As The Clone Wars begins there are three noticeably absent things: no Fox fanfare (this is a Warner Bros release), no John Williams score and no opening crawl. Yes this is Star Wars, but not as you know it.
The seventh big screen Star Wars outing, TCW serves as an animated introduction to the toon tales set to unfold on a TV channel near you soon. Set between Episodes II and III (in one of the most mysterious and anticipated timeframes from the Star Wars universe), TCW is the story of how a galaxy-wide civil war causes the Republic to crumble, the Jedi Order to fall and an Empire to rise up from the ashes to seize control.
Brought to life through unique computer generation unlike anything else you’ve ever seen, TCW is a departure from both the larger live-action galaxy and the Genndy Tartakovsky-produced micro-series that previously explored the beginnings of the conflict. It might take die hards some time to get used to, but once the initial shock at the distinctive style passes there’s plenty to appreciate.
The look is Thunderbirds marionette people meets Japanese manga. It’s weird but it works. Characters move about in a slightly jerky, puppet on a string style, interacting with gorgeously rendered and textured backgrounds and environments. Combined, the whole thing has a strangely hyper-real quality to it; recognisable (especially in the stylised faces of our heroes and villains) but alien at the same time.
Returning to fight the good/evil fight are all the prequel series’ main players (voiced in the majority by sound-alikes): Obi-Wan, Anakin, Amidala, Yoda, Mace Windu, Chancellor Palpatine, Count Dooku, everyone’s favourite droids C-3PO and R2-D2 and the kiwi-sounding clone army. There are of course some new characters to meet and greet too (as many more are to follow in the TV show for sure). The most prominent of these is Anakin’s new Padawan apprentice, Ahsoka Tano.
An annoyingly chipper and brattish teen thrown into the fray ahead of schedule due to the ever-dwindling supply of Jedi, Ahsoka embodies the slightly skewed tone of TCW movie and perhaps the series to follow. Geared more towards the younger generation, there is a lightness and frivolity to the proceedings in comparison to the movies that may take some getting used to (as Ahsoka is also probably going to).
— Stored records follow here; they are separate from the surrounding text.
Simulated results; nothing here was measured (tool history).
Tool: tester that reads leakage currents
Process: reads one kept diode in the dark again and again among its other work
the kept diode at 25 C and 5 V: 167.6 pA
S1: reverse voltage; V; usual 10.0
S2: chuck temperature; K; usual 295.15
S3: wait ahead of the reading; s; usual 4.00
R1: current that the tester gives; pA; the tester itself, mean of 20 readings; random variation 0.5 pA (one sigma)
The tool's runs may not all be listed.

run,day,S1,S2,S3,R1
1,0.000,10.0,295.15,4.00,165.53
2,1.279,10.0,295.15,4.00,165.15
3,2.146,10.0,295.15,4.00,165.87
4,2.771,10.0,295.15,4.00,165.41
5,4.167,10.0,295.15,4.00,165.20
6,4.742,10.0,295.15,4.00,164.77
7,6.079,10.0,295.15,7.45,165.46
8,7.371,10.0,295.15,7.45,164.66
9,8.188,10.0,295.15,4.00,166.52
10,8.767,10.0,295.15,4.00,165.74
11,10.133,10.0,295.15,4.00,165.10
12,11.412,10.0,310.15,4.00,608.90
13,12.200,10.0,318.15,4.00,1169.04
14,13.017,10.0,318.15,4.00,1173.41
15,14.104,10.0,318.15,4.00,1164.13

That’s not to say it’s all jokey fun and games, there is an intergalactic battle going on after all. So to balance out Ahsoka’s kiddish addition, we have the sinister, dual lightsaber swinging Asajj Ventress returning from the micro-series to aid the rise of the dark side. The most effective new villain in the Star Wars saga since Vader himself, the more we get of Ventress as the series goes on the better.
In truth a little overlong, The Clone Wars will undoubtedly work much better as 30-minute snippets on a week-by-week basis. But despite that, there’s no doubt that this serves as an effective introduction to the impending show and proves that no matter the format, the continuing Star Wars adventures are always welcome on the silver (or small) screen.